Nadia Murad (L) and Lamia Haji Bashar, public advocates for the Yazidi community in Iraq and survivors of sexual enslavement by the Islamic State jihadists, are awarded laureates of the 2016 Sakharov human rights prize at the European parliament in Strasbourg in 2016. Photo: Frederick Florin / AFP

Nadia Murad, who went from Islamic State captivity to become one of the foremost advocates for victims of sexual violence by the extremists, was on Friday awarded the 2018 Nobel Peace Prize.

She was one of two recipients, alongside Denis Mukwege, a physician from the Democratic Republic of Congo, who were recognized for their “efforts to end the use of sexual violence as a weapon of war.”

Denis Mukwege is the helper who has devoted his life to defending these victims. Nadia Murad is the witness who tells of the abuses perpetrated against herself and others. Each of them in their own way has helped to give greater visibility to war-time sexual violence, so that the perpetrators can be held accountable for their actions,” read a statement by the Nobel Prize Committee.

Murad was one of thousands of Yazidi girls and women who were taken captive by Islamic State in August 2014 and subjected to rape and other forms of abuse when the militants overran their home region of Mount Sinjar in northern Iraq. 

After escaping three months in captivity, Murad took the unlikely path of becoming a spokeswoman for her people and other survivors of sexual violence.

“She refused to accept the social codes that require women to remain silent and ashamed of the abuses to which they have been subjected. She has shown uncommon courage in recounting her own sufferings and speaking up on behalf of other victims,” the committee said.

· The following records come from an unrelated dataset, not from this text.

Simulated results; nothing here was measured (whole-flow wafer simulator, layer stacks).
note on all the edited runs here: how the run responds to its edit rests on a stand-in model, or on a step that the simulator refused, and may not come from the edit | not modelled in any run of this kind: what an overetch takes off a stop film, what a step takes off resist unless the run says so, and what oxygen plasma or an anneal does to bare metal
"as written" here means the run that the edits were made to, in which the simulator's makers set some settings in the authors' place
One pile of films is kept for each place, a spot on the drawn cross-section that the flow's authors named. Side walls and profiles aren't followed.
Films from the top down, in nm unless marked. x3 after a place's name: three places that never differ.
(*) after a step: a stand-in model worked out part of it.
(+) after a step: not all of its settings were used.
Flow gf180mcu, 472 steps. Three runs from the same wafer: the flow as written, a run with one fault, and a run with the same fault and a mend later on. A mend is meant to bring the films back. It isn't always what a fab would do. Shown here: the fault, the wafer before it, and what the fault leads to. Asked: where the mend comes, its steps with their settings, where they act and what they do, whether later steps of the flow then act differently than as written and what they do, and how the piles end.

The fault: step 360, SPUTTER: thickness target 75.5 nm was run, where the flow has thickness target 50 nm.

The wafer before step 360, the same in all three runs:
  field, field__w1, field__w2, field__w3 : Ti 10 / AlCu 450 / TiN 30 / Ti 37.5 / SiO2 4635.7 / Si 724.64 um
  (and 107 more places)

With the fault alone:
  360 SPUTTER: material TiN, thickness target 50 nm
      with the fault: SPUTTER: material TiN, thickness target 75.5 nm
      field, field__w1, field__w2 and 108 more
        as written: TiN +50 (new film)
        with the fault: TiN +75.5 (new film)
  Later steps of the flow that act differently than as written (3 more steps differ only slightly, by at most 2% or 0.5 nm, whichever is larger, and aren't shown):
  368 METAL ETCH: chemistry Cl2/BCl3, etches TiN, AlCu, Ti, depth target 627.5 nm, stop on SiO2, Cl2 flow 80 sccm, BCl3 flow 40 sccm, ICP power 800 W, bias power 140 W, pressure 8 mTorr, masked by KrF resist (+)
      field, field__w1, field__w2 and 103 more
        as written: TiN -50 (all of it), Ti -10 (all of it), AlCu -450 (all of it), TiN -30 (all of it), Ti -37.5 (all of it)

The Islamic State at the height of its power controlled huge swathes of territory in Iraq and Syria, subjecting local populations to its austere interpretation of Islamic law and brutal tactics of repression. After a major military effort, Iraqi President Haider al-Abadi last December declared victory over the extremists. 

While Islam contains specific rules governing the treatment of other Abrahamic faiths, the Yazidis were heretics in the eyes of the conquering militants, and subjected to massacre in the case of the men and sexual enslavement in the case of the women and girls.

Murad in 2016 was named the United Nations’ first Goodwill Ambassador for the Dignity of Survivors of Human Trafficking and has traveled across the globe to raise awareness about the impact of such crimes.

It has been one decade since the UN Security Council declared the use of sexual violence as a weapon of war and a war crime under international law.